Research comparisons of WER between official DeepSpeech model and commercial tools 🧐

Hi everyone,
We are conducting tests to establish the WER between the official DeepSpeech pre-trained model (0.4.1 for now) and commercial tools (Watson, Google, Azure, AWS). Has anyone done something similar?

Results will vary widely (and wildly) depending on the test dataset used. We have focused on English but want to cover other languages soon.

It would be great to collaborate or chat about approaches if anyone is also already working on this.

2 Likes

There is a company called Descript which posted on a similar topic on Medium. Perhaps it will provide real-world guidance and expectations for WER.

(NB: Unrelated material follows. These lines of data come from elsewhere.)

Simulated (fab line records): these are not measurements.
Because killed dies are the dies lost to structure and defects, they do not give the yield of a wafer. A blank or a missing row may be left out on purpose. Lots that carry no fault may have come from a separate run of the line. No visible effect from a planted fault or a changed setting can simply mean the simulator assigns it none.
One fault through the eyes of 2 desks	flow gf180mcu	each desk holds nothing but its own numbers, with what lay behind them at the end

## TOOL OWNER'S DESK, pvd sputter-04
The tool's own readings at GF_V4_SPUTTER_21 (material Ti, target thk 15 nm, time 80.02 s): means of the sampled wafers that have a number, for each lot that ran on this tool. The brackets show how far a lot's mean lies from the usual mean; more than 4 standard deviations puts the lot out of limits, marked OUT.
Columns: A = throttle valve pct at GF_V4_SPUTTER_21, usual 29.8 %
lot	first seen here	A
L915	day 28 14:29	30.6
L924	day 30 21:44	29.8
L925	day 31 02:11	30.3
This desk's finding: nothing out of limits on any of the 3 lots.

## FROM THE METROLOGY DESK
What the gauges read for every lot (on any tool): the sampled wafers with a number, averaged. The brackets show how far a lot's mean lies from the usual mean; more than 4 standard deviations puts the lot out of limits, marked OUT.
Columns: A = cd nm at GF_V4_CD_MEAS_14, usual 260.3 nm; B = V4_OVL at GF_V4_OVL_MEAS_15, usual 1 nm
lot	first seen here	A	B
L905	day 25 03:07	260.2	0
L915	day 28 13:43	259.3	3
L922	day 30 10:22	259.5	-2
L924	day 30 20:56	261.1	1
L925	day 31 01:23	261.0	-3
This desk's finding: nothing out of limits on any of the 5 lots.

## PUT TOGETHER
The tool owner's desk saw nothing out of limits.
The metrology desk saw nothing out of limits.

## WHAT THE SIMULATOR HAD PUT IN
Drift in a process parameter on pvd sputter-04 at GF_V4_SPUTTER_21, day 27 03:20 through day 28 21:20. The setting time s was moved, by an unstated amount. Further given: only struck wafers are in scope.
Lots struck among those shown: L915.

I’d like to help. My main job over the last year or so has been technical marketplace intelligence in NLP including speech to text. There doesn’t seem to be anywhere near as much interest in the community to compete against such performance indicators in speech to text vs say text-based conversational AI (e.g. SQuAD, CoQA etc) but maybe there will be in future. One issue we came across was that for arbitrary-length files, WER’s cumulative error rate and apparently arbitrary sentence chunking methods made it, in our research anyway, impractical so we’ve been evaluating using difflib that produces 100% reliable insert / delete / omission counts for any two texts, as long as you preprocess each word / token to separate lines.

This isn’t a problem right now for DeepSpeech with its “sentence-length” / “whole recording visibility” constraint (practically meaning you needing to break up an audio recording into 5-7s chunks) but will be an issue for dictation scenarios. Although with the streaming work maybe this has been eliminated – please school me if I’m out of date.

We published our WER results, 8.3%, for the 0.4.1 version of DeepSpeech on the LibriSpeech clean test data set (LS-c) , which you can verify if you want.

Franck Dernoncourt benchmarked commercial engines on the LibriSpeech clean test data set (LS-c) and found that the best commercial engine on LS-c was Speechmatics with a WER of 7.3% and the second best was IBM with 9.8%

ASR API Date CV F IER LS-c LS-o
Human 5.8 12.7
Google 2018-03-30 23.2 24.2 16.6 12.1 28.8
Google Cloud 2018-03-30 23.3 26.3 18.3 12.3 27.3
IBM 2018-03-30 21.8 47.6 24.0 9.8 25.3
Microsoft 2018-03-30 29.1 28.1 23.1 18.8 35.9
Speechmatics 2018-03-30 19.1 38.4 21.4 7.3 19.4
Wit.ai 2018-03-30 35.6 54.2 37.4 19.2 41.7
1 Like

Hi @tinok,

Were you able to conduct your tests? Do you have results yet?

Thanks

I’m surprised not to see Voicebase in there – our internal tests have shown good results. I guess it comes down to focusing on broadband acoustic models (vs those over traditional phone lines?)